You know this photo. Every designer does. Product on white. No environment. No mood. No story. Just a mug, floating in a void, waiting for someone to give it a life.
And somehow, this is what you’ve got to build a whole campaign around.
So that’s what we’re doing today. One plain white mug. No photoshoot, no studio, no stock library. Just an AI workflow that turns this into eight lifestyle images, ready for web, social, and a holiday campaign, in about five minutes.
Here’s the scenario. A small ceramic studio sends over their product shots. Well… one shot. White background. Clean. Professional enough. But that’s all they have.
And then comes the brief: “We need lifestyle images for the website, social media, and something for the holidays.”
If you’ve been doing this for any length of time, you know what that used to mean. Booking a photographer. Renting props. Finding locations. Coordinating models who might show up. And usually spending half a day in Photoshop building composites and matching light, trying to make a mug look like it belonged somewhere.

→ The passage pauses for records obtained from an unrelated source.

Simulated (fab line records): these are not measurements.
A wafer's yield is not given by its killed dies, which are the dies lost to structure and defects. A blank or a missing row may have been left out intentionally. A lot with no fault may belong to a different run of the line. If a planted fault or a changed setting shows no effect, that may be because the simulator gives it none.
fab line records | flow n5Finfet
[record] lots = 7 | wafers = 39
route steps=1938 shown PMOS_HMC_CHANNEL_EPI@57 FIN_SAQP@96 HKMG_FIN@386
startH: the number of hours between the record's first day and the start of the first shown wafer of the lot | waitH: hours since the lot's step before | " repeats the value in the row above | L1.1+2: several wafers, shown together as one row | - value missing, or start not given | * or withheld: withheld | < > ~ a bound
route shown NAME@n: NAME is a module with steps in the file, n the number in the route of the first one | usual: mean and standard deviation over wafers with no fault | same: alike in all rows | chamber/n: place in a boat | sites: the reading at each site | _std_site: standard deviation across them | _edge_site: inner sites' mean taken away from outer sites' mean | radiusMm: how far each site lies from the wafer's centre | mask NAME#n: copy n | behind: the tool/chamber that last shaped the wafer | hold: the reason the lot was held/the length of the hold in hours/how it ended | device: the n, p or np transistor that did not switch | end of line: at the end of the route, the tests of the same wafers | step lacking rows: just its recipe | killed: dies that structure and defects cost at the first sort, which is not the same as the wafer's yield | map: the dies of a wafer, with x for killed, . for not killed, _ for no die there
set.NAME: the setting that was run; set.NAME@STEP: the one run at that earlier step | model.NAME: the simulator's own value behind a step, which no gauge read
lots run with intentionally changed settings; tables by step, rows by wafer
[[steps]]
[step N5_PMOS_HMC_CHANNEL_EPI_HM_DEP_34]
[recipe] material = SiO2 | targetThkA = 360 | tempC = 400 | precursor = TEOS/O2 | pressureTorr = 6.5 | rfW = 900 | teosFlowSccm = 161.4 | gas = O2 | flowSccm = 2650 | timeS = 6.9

I used to call that Tuesday.
Today, there’s a much faster way.
I’m working in Freepik Spaces. If you haven’t used it, think of it as a visual workspace where you do your photoshoot and all that compositing and blending in one place. You feed in your reference images and prompts, and it generates everything in one run. Usually.
Here’s the setup. On the left side of the workspace, I’ve loaded the plain white mug and a sand pattern, with an image generator set to apply the pattern onto the mug. On the right, eight image generators, each with a different lifestyle scenario.
A cafe. A breakfast table. A ski lodge. An office desk. A patio at sunrise. A holiday gift display. A farmhouse kitchen. And a campfire.
Each generator gets the branded mug as its reference, along with a prompt describing the scene: the environment, the mood, the lighting, the camera angle. Basically everything you’d put on a shot list for a real photoshoot, except nobody has to show up anywhere.
Then you hit one button. Everything runs at once.
Four and a half minutes later, the mug has its pattern, and you’re looking at eight lifestyle shots. From one white mug on a white background.
That’s the moment right there. Used to be a week of production. Now it’s less time than it takes to make the coffee that goes in the mug.
Now, I should mention this wasn’t my first run. The first time, I forgot to tell the AI to keep the inside of the mug white. So naturally, it put the pattern everywhere. Inside the cup, the rim, the handle. It looked like someone dipped the whole thing in a vat of colors. Not useful, but thorough.
The fix was literally one line in the prompt. “Keep the inside of the mug white.”
And this is worth remembering, because it comes up constantly. These tools do exactly what you ask. Not what you meant. And not what you only pictured in your head. Getting specific with your prompts is the difference between a usable result and doing the whole thing over.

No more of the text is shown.